Life insurance premium financing is a valuable tool for clients who need life insurance but desire optionality. Here’s a look at one of our most successful cases that may provide insight into the true benefits of life insurance premium financing.
In early 2008, a client of one of our insurance advisors was evaluating the purchase of a $10 million whole life policy for estate planning purposes. As a third-generation commercial real estate investor, the client was quite comfortable with the idea of leverage and generally earmarked available cash on hand to augment potential investment opportunities.
Understanding the client’s preference to optimize her liquidity position, the insurance advisor and Wintrust Life Finance structured a premium financing arrangement that called for annual funding of $500,000 for 10 years at an initial borrowing rate of 5.66%.
The client’s out of pocket obligation was pegged to simple interest payable annually in arrears. Projected accumulated cash value was identified as a potential future exit strategy, given the initial policy dividend rate of 7.9% exceeding the projected cost of capital. The client was pleased with the approach, and the transaction was originated in December of 2008.

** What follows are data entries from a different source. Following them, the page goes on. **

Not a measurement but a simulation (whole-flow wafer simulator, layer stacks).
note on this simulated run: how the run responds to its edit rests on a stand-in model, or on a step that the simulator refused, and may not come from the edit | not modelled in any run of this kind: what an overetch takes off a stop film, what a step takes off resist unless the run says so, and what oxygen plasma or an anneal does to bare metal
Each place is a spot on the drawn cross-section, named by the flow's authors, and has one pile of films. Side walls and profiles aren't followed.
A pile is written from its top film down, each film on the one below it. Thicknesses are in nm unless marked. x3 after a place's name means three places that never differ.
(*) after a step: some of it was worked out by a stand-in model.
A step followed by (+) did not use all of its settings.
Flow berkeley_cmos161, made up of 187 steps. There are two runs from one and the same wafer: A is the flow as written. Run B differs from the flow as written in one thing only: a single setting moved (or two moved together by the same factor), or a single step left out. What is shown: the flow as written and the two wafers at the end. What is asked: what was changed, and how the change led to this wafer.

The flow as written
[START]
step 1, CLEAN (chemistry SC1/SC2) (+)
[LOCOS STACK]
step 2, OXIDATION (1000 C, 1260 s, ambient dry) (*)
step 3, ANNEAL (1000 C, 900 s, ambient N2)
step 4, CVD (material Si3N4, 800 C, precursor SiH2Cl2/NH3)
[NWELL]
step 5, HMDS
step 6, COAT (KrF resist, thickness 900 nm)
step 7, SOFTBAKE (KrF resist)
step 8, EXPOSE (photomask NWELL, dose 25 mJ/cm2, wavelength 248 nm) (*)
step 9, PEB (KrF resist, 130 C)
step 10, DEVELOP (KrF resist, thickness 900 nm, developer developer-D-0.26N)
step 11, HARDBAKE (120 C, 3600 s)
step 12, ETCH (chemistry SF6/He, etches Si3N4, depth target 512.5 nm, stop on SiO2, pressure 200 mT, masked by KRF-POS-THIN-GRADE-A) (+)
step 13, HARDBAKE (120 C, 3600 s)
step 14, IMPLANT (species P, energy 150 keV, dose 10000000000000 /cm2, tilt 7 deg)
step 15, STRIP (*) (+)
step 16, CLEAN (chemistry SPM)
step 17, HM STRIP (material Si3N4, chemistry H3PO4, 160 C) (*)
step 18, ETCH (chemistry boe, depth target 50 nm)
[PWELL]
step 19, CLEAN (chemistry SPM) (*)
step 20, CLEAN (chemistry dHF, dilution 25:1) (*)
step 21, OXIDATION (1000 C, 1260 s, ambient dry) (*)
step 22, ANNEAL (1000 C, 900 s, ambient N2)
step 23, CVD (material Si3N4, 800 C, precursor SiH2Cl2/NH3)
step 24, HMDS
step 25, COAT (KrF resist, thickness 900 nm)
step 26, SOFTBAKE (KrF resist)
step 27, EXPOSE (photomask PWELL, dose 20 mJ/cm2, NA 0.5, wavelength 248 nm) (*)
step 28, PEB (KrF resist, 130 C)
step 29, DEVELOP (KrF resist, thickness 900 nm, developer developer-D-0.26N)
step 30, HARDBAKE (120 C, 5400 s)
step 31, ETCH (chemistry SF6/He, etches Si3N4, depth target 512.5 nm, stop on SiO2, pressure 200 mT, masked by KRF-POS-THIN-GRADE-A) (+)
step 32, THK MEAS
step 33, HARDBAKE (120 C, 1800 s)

In the 11th year of the financing arrangement, the client was able to exit the plan via cash equity of the insurance policy, leaving more than $700,000 of participating cash value and $10 million of paid-up death benefit.
The value of premium financing
By utilizing premium financing, the client realized significant cost savings versus other alternate funding scenarios for the permanent insurance coverage needed. The client was able to minimize her out of pocket outlay in early years and reinvest the retained capital in other opportunities, thereby substantially augmenting her true internal rate of return.